Several outdoor spaces were used as examples, including Bay City’s “Feet on The Street,” Mount Pleasant’s Pedestrian Plaza, Milan’s Tolan Square and more.

The presentation was timely as the city weighs its options regarding the NODE, which is currently set to expire May 1. While not opposed to the concept of the NODE, Fourth Ward City Council Member John DiCostanzo was vocal Monday regarding his desire to see the space removed or relocated from its position on Second Street in downtown Niles. He said he is unsure whether or not Niles is ready to embrace a shift toward outdoor public spaces.

“I grew up in the New York metropolitan area. People go to Manhattan, and they expect to walk,” he said. “They expect to see paid parking lots and have to walk. I’ve been to the outdoor space in Grand Rapids, which is another city where you’re just not going to find convenient parking. You’ve gotta park in a big public parking lot, and you’re going to expect to walk, and we’ve got a culture here in Niles where folks want to be able to park near where they’re at. We want to park right next to the venues, and I just don’t know how we make that transition to get people accustomed to parking in a parking lot and walking three blocks to where they’re going.”

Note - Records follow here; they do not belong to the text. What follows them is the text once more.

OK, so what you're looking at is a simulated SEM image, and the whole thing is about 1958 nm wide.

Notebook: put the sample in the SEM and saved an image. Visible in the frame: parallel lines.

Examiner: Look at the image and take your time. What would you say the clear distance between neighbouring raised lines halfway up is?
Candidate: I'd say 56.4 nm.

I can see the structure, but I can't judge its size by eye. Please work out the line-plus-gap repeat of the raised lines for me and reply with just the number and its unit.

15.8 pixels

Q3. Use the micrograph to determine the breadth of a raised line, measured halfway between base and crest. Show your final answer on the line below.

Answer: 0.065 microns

As part of MEDC’s work with the city on its Winter Cities Strategy Work Plan, an online survey was conducted to gather impressions of the NiODE. Draft plans are still in the works but initial data showed that out of 567 responses:

  • 422 had been to the NODE
  • 323 came to the NODE with family
  • 293 spent money at a downtown business while visiting the NODE

“Almost 600 responses to an online survey is actually incredible,” Germaine said. “Statistically speaking, it’s actually really good. You have to determine the demographics, and if it is truly representative of the community, and that’s why we don’t really count them because we don’t have data to back that up. … I will encourage you to consider making that investment and going with a professional who would be able to give you the data you need. It’s not easy to get, but if you’re willing to invest in it, you can get it.”

Based on the results of the online survey, the MEDC determined that the NODE seems to enjoy significant support in concept, though its current location in the road does bring a noticeable number of detractors.

“The Winter Strategies Plan focused on what existed at the time, so the recommendations that’ll come out of that strategy will apply to the NODE, no matter where it’s at, whether it’s here or somewhere else,” he said. “The strategy does talk about some additional improvement down by the river that is separate from the NODE in the strategies concepts. The second draft is being reviewed right now.”

Several members of the community attended both Monday’s city council meeting and the MEDC presentation, including Stephanie Reno, owner of SLR Pilates and co-owner of Trap House 24 SLR. Reno believes that work needs to be done to bolster downtown Niles before moving forward with outdoor spaces.

“We have some wonderful places down here,” she said. “We’re skipping steps, and it’s detrimental to us. It’s common sense to me where I’m going. Why are we missing this? If we did it one building at a time, one business at a time, before you know it, we could support all of this stuff, and it could be a phenomenal downtown.”